That was 14 years ago–the last time I thought about him until the Roman Catholic Church scandal broke in 2001 and I found myself wondering why the victims had waited so long to tell anyone. I never stopped to ask myself the same question. I didn’t yet realize that they were just like me: they had been used by someone they looked up to and were too ashamed to admit it, even to themselves.
My older brother Mike (no real names are used) and I were “Irish twins,” born 10 months apart. We grew up on a dead end four blocks from where Ed Kell lived in a blue-collar, predominantly Catholic suburb an hour west of Boston.
Being around Ed–a former Packers draft pick–was like walking on an active volcano. Whoever was foolish enough to argue with him, or wasn’t white, Irish or Catholic, became his prey, but the times he was nice to you made you feel as if you’d won an award. He was just a self-appointed neighborhood coach, but to us he was superhuman, and he would demonstrate this by reverse-curling hundreds of pounds or crushing bottle caps between his fingers.
The day before it happened, I was shooting free throws at Mr. Johnson’s when Ed came down the road. “Heard you sprained your ankle,” he said.
“Yeah, but the doctor said it’s almost better,” I said, turning the ball in my hands.
“Doctors don’t know jack,” he said. “Come by tomorrow. I’ll check the muscle tone like I did for your brother.”
The next day I walked to Ed ’s house. He seemed nervous. Without any small talk he nodded to the door of a room. “I’ll be in in a minute. Take off your sneakers and socks.” I did what he said and waited. He walked in smoking his cigarette, pulled a chair in front of me and, speaking lower than usual, said, “Let’s have a look.”
He looked at my sprained right ankle and compared it with the left. Then he said, “Stand up.” He touched them both, mumbling about swelling and ligaments, then told me to roll my pants up to my knees so he could look for signs I was favoring it. When I did he said, “No, you’re gonna have to take ’em off. I need to look at the rest of your leg.” I was in shock, but with the notion of being at the doctor’s–awkward but necessary–I took them off.
As I walked home, I kept remembering his hands shaking as he said, “Take down your underwear.” It all came flooding back to me–the day my mother saw Ed going through Mike’s underwear drawer and he claimed he was only looking at his posters, and another time when she saw him talking to Mike in his bedroom. It hit me–I’d been molested.
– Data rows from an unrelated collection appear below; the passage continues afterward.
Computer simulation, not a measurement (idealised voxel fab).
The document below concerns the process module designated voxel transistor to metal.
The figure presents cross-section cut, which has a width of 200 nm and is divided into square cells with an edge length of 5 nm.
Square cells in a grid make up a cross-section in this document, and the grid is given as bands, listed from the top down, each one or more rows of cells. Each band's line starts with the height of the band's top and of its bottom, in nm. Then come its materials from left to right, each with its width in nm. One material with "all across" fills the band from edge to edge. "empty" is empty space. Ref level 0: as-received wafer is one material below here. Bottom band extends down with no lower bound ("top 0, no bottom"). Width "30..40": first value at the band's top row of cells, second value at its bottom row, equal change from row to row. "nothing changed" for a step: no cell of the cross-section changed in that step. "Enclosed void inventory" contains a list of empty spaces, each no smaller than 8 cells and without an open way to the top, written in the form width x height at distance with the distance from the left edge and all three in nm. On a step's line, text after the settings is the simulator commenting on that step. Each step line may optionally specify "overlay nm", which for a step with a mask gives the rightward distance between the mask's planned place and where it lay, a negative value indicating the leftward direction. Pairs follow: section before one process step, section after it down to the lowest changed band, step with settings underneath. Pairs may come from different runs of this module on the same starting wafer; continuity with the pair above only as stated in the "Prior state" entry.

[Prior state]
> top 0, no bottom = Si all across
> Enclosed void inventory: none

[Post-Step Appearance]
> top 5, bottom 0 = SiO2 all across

When I got home, I took the basketball outside and started punching it until I was on the verge of tears. I thought, what if he comes over now looking for more? I’ll throw this ball at his head, then get the hammer from the garage and tear into him with the hooked end. Sure enough, a couple of hours later he came by. “How’s it going?” he said, leaning out his car window. I didn’t answer. “Your brother home?”
“No.”
“All right, tell him I dropped by,” he said as he eased the car down the street.
I hadn’t even raised my voice. I stood there, hating myself even more than I hated him. Telling my parents would only make the nightmare real. I wasn’t trying to stop Ed Kell or even avenge my brother–if it had happened to him he wouldn’t want to talk about it, either. I was trying to forget.
The next time I thought about it was a couple of years later, when I heard a state trooper came home and caught Ed molesting his son. There was no exposure–just the officer and his friends beating Ed unconscious.
Ed’s death made me face, as an adult, what had happened, but I needed 14 more years of forgetting and months of reading about the church scandal before the memory surfaced again. For all those years I was either in denial or too ashamed to tell. If I had, maybe it never would have happened to the state trooper’s son. Maybe my brother and I wouldn’t have waited 20 years to talk about it.
As Tim Robbins accepted his Oscar last February for playing an abuse victim in “Mystic River,” he told all victims that “there is no shame” in telling. As a 13-year-old, I didn’t realize I had a choice, but as an adult, I do. I choose not to be ashamed anymore. I choose not to be silent.